De Weedy

I got myself a DVD burner.

I think the first sentence warns you already. Geek Alert!

Yessir, I got myself one of those newfangled all-formats-supported burners. The LG DVDRAM GSA-4040B, or HL-DT-ST DVDRAM GSA-4040B. (A joint venture between LG and Hitachi.)

I plugged it in on my secondary IDE cable, as the slave to my Sony CRX104E 8x4x32 CD burner. Both drives were set to Cable Select mode. BIOS detection took extra long, and its name was some weird characters. Later I found there was only one drive in Windows XP, and although a CD-ROM was placed in both drives, nothing appeared.

I then swapped it so the DVD burner was master and CD burner slave, with the appropriate manual jumper settings. It worked! Of course, Ahead Nero was already registered to the CD burner only, so I used Pinnacle’s InstantDVD+CD software for the DVD burner.

I burnt one CD-R with the DVD burner, and it worked well. I have yet to buy any blank DVD media. 🙁

As a CD burner it’s rated 24x12x32, reading DVDs at 12x. It writes DVD-RAMs at 3x, DVD+RWs at 2.4x, DVD-RWs at 2x and DVD-Rs and DVD+Rs at 4x. Of course, a DVD’s 4x is different from a CD’s 4x… a DVD’s 1x is 1385 Kilobytes per second, while a CD’s 1x is a mere 150 Kilobytes per second. Hence, burning a DVD-R at 4x would be 5540 Kilobytes per second. Divide that by 150 Kilobytes per second, and it’s equivalent to burning a CD at 37x.

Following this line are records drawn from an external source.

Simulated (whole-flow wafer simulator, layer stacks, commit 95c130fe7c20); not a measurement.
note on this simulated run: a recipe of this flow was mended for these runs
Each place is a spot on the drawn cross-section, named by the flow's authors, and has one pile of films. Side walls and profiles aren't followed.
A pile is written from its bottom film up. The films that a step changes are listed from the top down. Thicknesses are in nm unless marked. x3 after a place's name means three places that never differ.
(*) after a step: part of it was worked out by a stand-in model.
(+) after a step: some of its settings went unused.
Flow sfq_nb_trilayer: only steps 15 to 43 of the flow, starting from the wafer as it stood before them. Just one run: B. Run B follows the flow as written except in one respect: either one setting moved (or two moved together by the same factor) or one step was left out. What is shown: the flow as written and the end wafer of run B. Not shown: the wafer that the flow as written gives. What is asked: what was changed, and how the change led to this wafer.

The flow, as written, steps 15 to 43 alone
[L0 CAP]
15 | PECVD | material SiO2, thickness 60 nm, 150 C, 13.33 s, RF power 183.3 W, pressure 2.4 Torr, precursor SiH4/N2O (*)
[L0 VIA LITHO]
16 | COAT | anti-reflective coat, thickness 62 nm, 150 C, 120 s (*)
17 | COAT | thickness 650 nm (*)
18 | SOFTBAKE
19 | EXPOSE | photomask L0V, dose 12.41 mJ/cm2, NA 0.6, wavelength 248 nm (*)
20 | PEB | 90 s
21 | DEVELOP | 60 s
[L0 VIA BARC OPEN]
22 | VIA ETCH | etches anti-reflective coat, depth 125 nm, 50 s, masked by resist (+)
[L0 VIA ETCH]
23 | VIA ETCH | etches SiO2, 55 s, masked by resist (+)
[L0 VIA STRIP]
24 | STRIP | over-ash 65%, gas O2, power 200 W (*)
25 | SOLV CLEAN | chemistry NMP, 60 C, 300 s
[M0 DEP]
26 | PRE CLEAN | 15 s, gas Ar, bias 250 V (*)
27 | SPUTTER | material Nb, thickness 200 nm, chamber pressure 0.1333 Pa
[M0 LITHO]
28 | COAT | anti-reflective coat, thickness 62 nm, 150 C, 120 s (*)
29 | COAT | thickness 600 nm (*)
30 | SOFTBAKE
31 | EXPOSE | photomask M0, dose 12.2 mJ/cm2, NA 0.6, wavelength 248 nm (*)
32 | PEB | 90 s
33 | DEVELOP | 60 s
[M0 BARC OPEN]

I don’t really have any practical use for a DVD burner… I got it cheap just for the heck of it, and as a status symbol. 🙂 I had a few DVDs to play anyway, and I’d probably back up my huge MP3 collection on two DVD+RWs.

Oh, and I used DVD Region Free to circumvent the possible regional problems related to DVDs. Sweet. However, playing Metallica – St. Anger original DVD had some problems – at quieter parts, the sound would disappear halfway, as if the sound moved to another channel. (I have 2 cheap speakers on a Creative SoundBlaster Live! 5.1 soundcard.) Even choosing stereo Dolby Digital in the menu made no difference.

Why not be happy with my CD burner? Well, a blank DVD-R still costs less than 7 CD-Rs of the same capacity. 🙂

On a side note, my dad’s Relisys 1569 15″ CRT monitor is FANTASTIC. I never knew until I was reinstalling Windows 98 SE on it. It could go 1024×768 at 85 Hertz and 1280×1024 at 60 Hertz, or a maximum of 69 Kilohertz! Such high frequency ratings are only supported on 17″ CRTs! I personally can’t stand anything below 85 Hertz so this was really neat. I wonder if their 17″ and 19″ CRT monitors have high frequencies too. (Anybody know any monitor that can do at least a 102 Kilohertz vertical refresh?)

0 thoughts on “De Weedy

  1. Alex Post author

    The other day at my hometown, I tried out a Acer 17" Flat screen monitor (forgot the model number) which had the same capabilities of a 19"

    It even does 1600×1200 at 85Hz. Really cool for a 17 incher. Unfortunately for extreme resolutions above 1280×1024, I had to use 75Hz as 85Hz can’t fill up the entire screen. This might be something you would look for. 19" resolution in a nice 17" package.